This thread has been locked.

If you have a related question, please click the "Ask a related question" button in the top right corner. The newly created question will be automatically linked to this question.

[FAQ] What are the different FFT implementations on a C28x, C28x FPU, and VCU?

Q: What are the different FFT implementations on a C28x, C28x FPU, and VCU?  How do I choose which one to use?

Differences:

32-bit Fixed-Point

This implementation uses the C28 fixed-point CPU. It uses the on-chip 32bit fix-point math capabilities of the CPU. As a rule of thumb, it takes ~20 cycles for each FFT butterfly for an optimized 32-bit implementation.

16-bit Fixed-Point

This implementation can use the C28 fixed-point CPU or the C28x with VCU enhancements (C28x+VCU).

C28x Fixed-Point

This implementation uses the 16-bit math capabilities of the C28x fixed-point CPU. If using the C28 CPU core, it takes ~16 cycles per FFT butterfly

C28x with VCU

This implementation uses the 16-bit math capabilities of the C28x with VCU. The VCU provides optimized 16-bit complex math capabilities that are in addition to that of the fixed-point CPU. If using the C28x+VCU enhancements, then it takes ~5 cycles for each FFT butterfly. There are currently two versions of the VCU, Type 0 more commonly referred to as VCU-I and Type 2 referred to as VCU-II. The FFT is substantially sped up on VCU-II with the butterfly taking ~2.5 cycles on average to complete.

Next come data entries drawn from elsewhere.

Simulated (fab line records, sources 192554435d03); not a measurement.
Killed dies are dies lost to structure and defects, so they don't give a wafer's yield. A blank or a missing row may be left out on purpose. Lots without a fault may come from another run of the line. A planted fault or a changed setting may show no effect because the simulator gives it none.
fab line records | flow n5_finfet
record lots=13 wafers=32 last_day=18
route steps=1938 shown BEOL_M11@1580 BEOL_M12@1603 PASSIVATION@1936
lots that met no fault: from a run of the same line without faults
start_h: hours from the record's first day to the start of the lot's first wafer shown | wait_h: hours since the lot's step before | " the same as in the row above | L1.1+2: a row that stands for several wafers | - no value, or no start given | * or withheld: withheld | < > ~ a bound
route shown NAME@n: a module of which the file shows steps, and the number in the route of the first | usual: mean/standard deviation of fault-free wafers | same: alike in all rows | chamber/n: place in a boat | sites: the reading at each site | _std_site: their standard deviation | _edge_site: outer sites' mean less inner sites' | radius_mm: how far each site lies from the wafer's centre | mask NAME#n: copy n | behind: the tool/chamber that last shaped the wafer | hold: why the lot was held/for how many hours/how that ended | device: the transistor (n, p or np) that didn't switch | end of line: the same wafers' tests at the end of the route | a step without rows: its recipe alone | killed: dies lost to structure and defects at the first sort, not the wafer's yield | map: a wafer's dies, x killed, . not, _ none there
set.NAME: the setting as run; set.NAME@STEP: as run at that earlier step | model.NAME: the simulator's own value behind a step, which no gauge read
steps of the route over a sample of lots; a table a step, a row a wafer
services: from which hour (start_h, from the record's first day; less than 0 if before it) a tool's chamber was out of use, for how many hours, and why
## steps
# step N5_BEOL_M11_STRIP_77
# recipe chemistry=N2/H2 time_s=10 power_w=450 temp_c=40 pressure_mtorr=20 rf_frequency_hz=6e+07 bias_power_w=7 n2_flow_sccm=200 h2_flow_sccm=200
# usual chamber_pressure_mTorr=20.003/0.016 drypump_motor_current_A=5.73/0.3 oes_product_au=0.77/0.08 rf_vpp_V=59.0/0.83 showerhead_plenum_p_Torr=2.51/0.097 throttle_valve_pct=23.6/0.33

Note: the VCU is not available on all devices and there are no plans to put it on future devices. 

32-bit Floating-Point

This implementation uses the extended floating-point instruction set. It uses the 32-bit floating point math capabilities of the C28x+FPU as well as the repeat block (RPTB) instruction. As a rule of thumb, it takes ~10 cycles for each FFT butterfly. If the implementation is on a floating-point device and 32-bits are required, then this is the preferred implementation.

32-bit Floating-Point with TMU

The Trigonometric Math Unit (TMU) is an extension of the 32-bit single precision Floating Point Unit (FPU). It provides instructions to do certain trigonometric and arithmetic functions in a cycle efficient manner. The TMU specific instructions are used to speed up magnitude and phase calculations through efficient computation of square roots, divisions, and arc tangents. The TMU can be enabled by setting the following compiler options:

Note: Refer to the C2000 Compiler User's Guide (http://www.ti.com/lit/spru514) for all floating point related compiler options. 

 --float_support=fpu32 and --tmu_support=tmu0.

Should the user wish to make use of the TMU in C code they must turn on the additional option,

--fp_mode=relaxed

This will cause the compiler to replace calls to the standard C math library, like sin or cosine, with TMU instructions.

Conclusions:

16-bit Implementation

While the C28x+VCU implementation offers the best performance, it is not available on all devices and there are no plans to include it on future devices.  The VCU magnitude and phase calculations would be the same as on a fixed-point device. This is because the VCU does not have enhancements to improve these algorithms.

32-bit Fixed-Point FFT Performance

To improve the performance of a 32-bit fixed-point FFT:

Consider using a floating-point device. The FPU can double the performance. In addition, magnitude and phase calculations are faster because the FPU does a better job at this than 32-bit fixed-point math. The trade-off in resolution between a 32-bit fixed-point and 32-bit floating-point implementation is negligible.

If the application can tolerate a 16-bit implementation, then consider using the C28x+VCU. This would be faster compared to a 32-bit fixed-point implementation. The VCU does not, however, have instructions to improve the performance of a magnitude or phase calculation. These operations are best done in floating-point.

32-bit FPU vs 16-bit VCU

The performance difference between a 16-bit VCU and a 32-bit FPU implementation is not great. The VCU-I (Type 0) does not have enhancements to improve the performance of magnitude and phase calculations. VCU-II has a new instruction to compute the magnitude of a 16-bit fixed point complex variable in a single cycle; it does not provide any improvements towards phase calculations.

CLA

While the CLA itself is not well suited for a full FFT algorithm, it could be considered for magnitude and phase calculations. This would offload these operations from the main CPU. On a device like F2806x a floating point FFT could be performed on the main C28x+FPU and the magnitude calculation performed on the CLA, as an example.  Because of limited RAM for the CLA, the number of points will be limited.